There were programs here that had been written five thousand years ago, before Humankind ever left Earth. The wonder of it–the horror of it, Sura said–was that unlike the useless wrecks of Canberra’s past, these programs still worked! And via a million million circuitous threads of inheritance, many of the oldest programs still ran in the bowels of the Qeng Ho system.
–Vernor Vinge, A Deepness in the Sky
Since the early 1990s, we’ve seen an explosion of new programming languages and frameworks, mainly driven by the widespread use of the internet and, later, mobile devices. C++ took over computer science departments, Java has been revered in the enterprise, JavaScript redefined the modern web, R became the mother tongue of statisticians, and Python took the machine learning world by storm. Where does Fortran fit in all this? Through steady revisions of the language, Fortran has maintained a solid footing in its niche domain, high-performance computing (HPC). Its computational efficiency is still unparalleled, with only C and C++ coming close. Unlike C and C++, Fortran has been designed for array-oriented calculations, and is, in my opinion, significantly easier to learn and program. A more recent strong argument for Fortran has come about through its native support for parallel programming.
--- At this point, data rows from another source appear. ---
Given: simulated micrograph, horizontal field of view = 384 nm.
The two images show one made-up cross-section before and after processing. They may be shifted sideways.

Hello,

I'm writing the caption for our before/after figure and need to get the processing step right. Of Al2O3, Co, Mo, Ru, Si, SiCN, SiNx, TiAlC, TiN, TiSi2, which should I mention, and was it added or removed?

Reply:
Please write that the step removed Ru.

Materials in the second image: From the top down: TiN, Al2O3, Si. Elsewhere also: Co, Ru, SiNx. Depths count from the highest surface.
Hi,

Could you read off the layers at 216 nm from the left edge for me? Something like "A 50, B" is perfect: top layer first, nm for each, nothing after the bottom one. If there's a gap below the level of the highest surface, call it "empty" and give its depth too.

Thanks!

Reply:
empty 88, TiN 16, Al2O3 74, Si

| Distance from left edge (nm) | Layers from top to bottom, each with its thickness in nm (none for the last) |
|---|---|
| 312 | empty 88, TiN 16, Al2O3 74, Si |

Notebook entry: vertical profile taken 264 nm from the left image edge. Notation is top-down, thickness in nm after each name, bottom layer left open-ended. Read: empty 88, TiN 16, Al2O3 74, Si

What is high-performance computing?
High-performance computing (HPC) is the practice of combining computer resources to solve computational problems that would otherwise not be possible with a single desktop computer. HPC systems typically aggregate hundreds or thousands of servers and connect them with fast networks. Most HPC systems today run some flavor of Linux OS.
Despite being a decades-old technology, Fortran has several attractive features that make it indispensable, even compared to more recent languages:
- Array-oriented –Fortran provides whole-array arithmetic and operations, which greatly simplify element-wise operations. Consider the task of multiplying two two-dimensional arrays:do j = 1, jm do i = 1, im c(i,j) = a(i,j) * b(i,j) end do end doWith Fortran’s whole-array arithmetic, you writec = a * bThis is not only more expressive and readable code, it also hints to the compiler that it can choose the optimal way to perform the operation. Arrays lend themselves well to CPU architectures and computer memory because they’re contiguous sequences of numbers, and thus mirror the physical layout of the memory. Fortran compilers are capable of generating extremely efficient machine code, thanks to the assumptions that they can safely make.
- The only parallel language developed by a standards committee (ISO) –The Fortran standards committee ensures that the development of Fortran goes in the direction that supports its target audience: computational scientists and engineers.
- Mature libraries for science, engineering, and math –Fortran started in the 1950s as the programming language for science, engineering, and mathematics. Decades later, we have a rich legacy of robust and trusted libraries for linear algebra, numerical differentiation and integration, and other mathematical problems. These libraries have been used and tested by generations of programmers, to the point that they are guaranteed to be almost bug-free.
- Growing general-purpose library ecosystem –In the past decade, Fortran has also seen a growing ecosystem of general-purpose libraries: text parsing and manipulation, I/O libraries for many data formats, working with dates and times, collections and data structures, and so on. Any programming language is as powerful as its libraries, and the growing number of Fortran libraries make it more useful today than ever before.
- Unmatched performance –Compiled Fortran programs are as close to the metal as it gets with high-level programming languages. This is thanks to both its array-oriented design and mature compilers that continuously improve at optimizing code. If you’re working on a problem that does math on large arrays, few other languages come close to Fortran’s performance.
In summary, learn Fortran if you need to implement efficient and parallel numerical operations on large multidimensional arrays.